“That’s Fake” Is Usually Code for “I’m Uncomfortable”
A lot of men say a woman’s interest is fake, or that dating feels fake, when what they really mean is: “I don’t trust this because I don’t know how to read it.”
That matters. If you dismiss every warm signal as fake, you’ll never act on real ones. If you assume every smile is a lie, you’ll go blank and miss obvious openings.
Example: a woman laughs at your joke, keeps the conversation going, and asks you something personal. A guy with a “that’s fake” mindset thinks, She’s just being polite. A guy with a practice mindset thinks, This is a green light worth testing.
The difference is huge. One guy keeps doubting and does nothing. The other guy moves the interaction forward.
The fix is not blind optimism. It’s calibration. You don’t need to believe every sign means “she wants you.” You just need to stop treating uncertainty like rejection.
A better internal script is:
- “I don’t know yet.”
- “Let me see if she keeps engaging.”
- “I can test interest with a simple ask.”
That’s mature. That’s useful. And it keeps you from turning one awkward moment into a whole philosophy.
Practice Mentality Beats Outcome Mentality
Men often think confidence means feeling sure. It doesn’t. Confidence is more like evidence. You trust yourself because you’ve done the thing enough times to know you can survive it.
Outcome mentality says: “If this one interaction goes badly, I failed.” Practice mentality says: “This is a rep. I’m here to learn how to handle reps.”
That shift changes everything.
If you walk up to a woman and your only goal is “get her number,” you’ll tense up, overthink, and probably make the interaction weird. If your goal is to practice starting conversations, staying relaxed, and finding out whether there’s mutual interest, you’ll do better almost immediately.
Example: at a party, instead of trying to “win” the conversation, focus on three reps:
- Make eye contact and say hi.
- Ask one real question.
- Notice whether she invests back.
That’s it. You’re not auditioning for a role. You’re learning the rhythm.
Practice mentality also protects your self-respect. A bad interaction doesn’t mean you’re bad at dating. It means you collected data. Maybe your opener was flat. Maybe her energy was low. Maybe you were trying too hard. Good. Now you know.
The men who improve fastest are rarely the most naturally gifted. They’re the ones who can take a boring, awkward, or mildly embarrassing interaction and not make it a character judgment.
Stop Performing, Start Testing
A lot of “fake” energy comes from performance. When you try to sound smooth, clever, or unbothered, people can feel the tension. They may not know why the vibe is off, but they can tell something is being forced.
You do not need to impress someone in the first 30 seconds. You need to find out whether the conversation has a pulse.
Testing beats performing because it’s honest. You say something real, then watch the response.
Example: instead of using a rehearsed line, say, “You seem like you’re in a good mood—what’s going on?” That’s simple, direct, and gives her room to answer normally.
Another example: if she gives a short reply, don’t panic and start word-vomiting. Test once more. Ask a specific follow-up. If she still gives nothing, that’s information. Back off gracefully.

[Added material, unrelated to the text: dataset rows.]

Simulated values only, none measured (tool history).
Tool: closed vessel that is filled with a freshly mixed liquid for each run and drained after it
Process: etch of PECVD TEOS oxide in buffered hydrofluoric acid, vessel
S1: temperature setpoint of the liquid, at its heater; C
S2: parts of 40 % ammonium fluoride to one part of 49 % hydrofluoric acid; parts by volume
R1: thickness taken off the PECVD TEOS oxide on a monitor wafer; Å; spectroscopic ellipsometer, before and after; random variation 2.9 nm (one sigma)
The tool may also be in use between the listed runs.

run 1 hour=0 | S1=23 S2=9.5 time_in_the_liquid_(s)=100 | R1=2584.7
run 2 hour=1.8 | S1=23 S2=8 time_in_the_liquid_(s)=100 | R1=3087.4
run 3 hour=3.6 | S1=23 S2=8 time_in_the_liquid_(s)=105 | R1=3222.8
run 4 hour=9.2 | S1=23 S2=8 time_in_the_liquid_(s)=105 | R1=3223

This is where a lot of men get stuck. They interpret low energy as a challenge to “try harder.” Usually, it’s just a signal to stop.
Testing also means you don’t overvalue early chemistry. Some people are naturally slow warmers. Some are not interested. Some are distracted. You won’t know from one line, and you don’t need to force a verdict.
Your job is not to prove yourself worthy. Your job is to notice what’s there.
How to Tell Real Interest From Polite Interest
This is where “that’s fake” can be useful—if you use it correctly. Not as a blanket dismissal, but as a filter.
Real interest tends to have three things:
- She asks you questions without being dragged into it.
- Her answers have detail, not just polite one-word replies.
- She helps the conversation continue.
Polite interest is flatter:
- She responds, but never builds.
- She smiles, but doesn’t add much.
- She waits for you to carry everything.
Example: you say, “What brought you here tonight?” Polite interest: “Just with friends.” Real interest: “My friend dragged me here, but I’m glad she did. I’m actually trying to find better live music spots.”
See the difference? One answer ends the conversation. The other gives you material.
The mistake is assuming that any warmth means strong attraction. It doesn’t. Some people are friendly. Some people are open. Some people are interested. Your job is to distinguish them without getting dramatic about it.
A good rule: if you have to do 90 percent of the work for more than a few minutes, she is probably not very invested. That’s not an insult. It’s just reality. Move on cleanly.
Build the Reps Without Making It a Big Thing
If you only practice dating when it “matters,” you’ll stay rusty forever. Practice has to be low stakes or it won’t happen.
That means talking to women without turning every interaction into a mission. Chat with the barista. Make a comment at the bookstore. Ask the woman next to you a simple question in line. Not because you’re “working the field.” Because you’re building familiarity with starting conversations.
You’re training three things:
- Starting without overthinking
- Reading response speed and tone
- Staying calm if the interaction doesn’t go anywhere
Example: at a social event, aim to have three conversations that last under five minutes. Not because short is ideal, but because you’re practicing initiation, not chasing a perfect outcome. That keeps pressure down and volume up.
Another example: if you see a woman you want to talk to, don’t wait for a magical opening. Use the practical one in front of you. “This place is louder than I expected.” “Have you been here before?” “That drink looks better than mine.” Simple works.
The more you practice, the less “fake” everything feels. Not because people become less complicated, but because you become more grounded. You stop needing certainty before you move.
That’s the real skill: acting well in imperfect conditions.
The Right Goal Is Not “Get Her” — It’s Get Better
The men who get stuck are usually obsessed with a single outcome. The men who improve are usually obsessed with the process.
That doesn’t mean you become passive. It means you stop treating every woman like a final exam. You ask cleaner questions, make clearer moves, and learn from what happens.
When you stop saying “that’s fake” as a defense mechanism, you leave room for actual connection. When you adopt a practice mentality, dating stops being a referendum on your worth and starts being a skill you can build.
That’s when things get easier. Not easy. Easier.